President Erdogan’s actions, however, included a refusal to support embattled Syrian Kurds, particularly in the town of Kobani, close to the Turkish border.

Kurds in Suruc, Turkey look on as ISIL presses its assault across the border in Kobani, Syria.  /Lefteris Pitarakis/AP
Kurds in Suruc, Turkey look on as ISIL presses its assault across the border in Kobani, Syria. /Lefteris Pitarakis/AP

Kurds from Kobani had long been associated with the activities of the PKK (Partiya Karkerên Kurdistan: Kurdish Workers’ Party), which had conducted guerilla warfare against the Turkish state until Turkey’s formal ceasefire with the PKK in 2013. The destruction of Kobani by the Islamic State of Iraq and Levant, while a Turkish armored brigade watched from across the border, was seen as payback against the PKK. But it has also triggered Kurdish disillusionment with Ankara.

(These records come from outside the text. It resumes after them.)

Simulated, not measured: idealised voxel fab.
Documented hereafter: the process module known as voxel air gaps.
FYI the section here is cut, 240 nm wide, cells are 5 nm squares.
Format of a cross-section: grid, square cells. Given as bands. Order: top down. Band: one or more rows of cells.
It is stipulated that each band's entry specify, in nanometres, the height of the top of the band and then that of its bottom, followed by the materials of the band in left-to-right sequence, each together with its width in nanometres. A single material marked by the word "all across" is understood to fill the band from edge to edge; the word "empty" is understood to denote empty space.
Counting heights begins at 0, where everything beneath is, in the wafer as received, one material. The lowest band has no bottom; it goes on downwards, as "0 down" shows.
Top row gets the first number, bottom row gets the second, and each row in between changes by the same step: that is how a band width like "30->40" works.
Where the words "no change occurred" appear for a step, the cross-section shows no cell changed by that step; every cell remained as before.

Turkey’s efforts and statements with regard to Syria in late September and early October 2014 were under the guise of supporting military action against the ISIL, which was consolidating its position inside Syria and Iraq. However, the Turkish President was strenuously minimizing the military engagement of Turkish forces against ISIL (referred to in Western media circles as the “Islamic State”, or ISIS, ISIL, etc.), the entity now occupying significant territory inside Syria and Iraq.

U.S. President Barack Obama, like the Government of Saudi Arabia, was also using the action against ISIL as a cover to re-start the conflict against President Assad, and therefore against Iranian dominion over Syria. While Saudi Arabia has attempted to separate out its support for anti-Assad fighters in Syria from support for ISIL — which Riyadh now sees as a challenge to its Wahhabist legitimacy — it also sees the current campaign as an opportunity to get leverage in the fight to oust Assad, as part of the Kingdom’s fight to constrain Iran.

Similarly, U.S. President Obama has welcomed the chance to enter the conflict against ISIL as a means of re-engaging against Syrian President Assad. This, however, significantly impacts — and contradicts — his attempts to find a rapprochement with Iran. That “foreign policy victory” opportunity, however, which Obama had thought achievable in time to influence the U.S. mid-term elections of November 2014, now appears to have vanished.

Mahir Zeynalov, a columnist on the Turkish website Today’s Zaman, noted on Oct. 7: “[President] Erdogan made it clear that Ankara won’t join the coalition [to attack ISIL] unless a buffer zone is established, a no-fly zone over Syria imposed and rebels are trained and equipped with modern arms. Erdogan has spent one-third of his 12-year-rule to finish Assad. He won’t stop trying even if it is a sure path to a room full of trouble.”

“Erdogan believes that Assad’s only strength is his air power. Without a no-fly zone over Syria, Erdogan estimates, trained and equipped rebels won’t be successful. He is eager to arm and train rebels in an area three miles within the Syrian territory, a possible buffer zone jointly created by Turkey and allies, that would also include tomb of Süleyman Sah, grandfather of Ottoman Sultan who founded the grand empire.”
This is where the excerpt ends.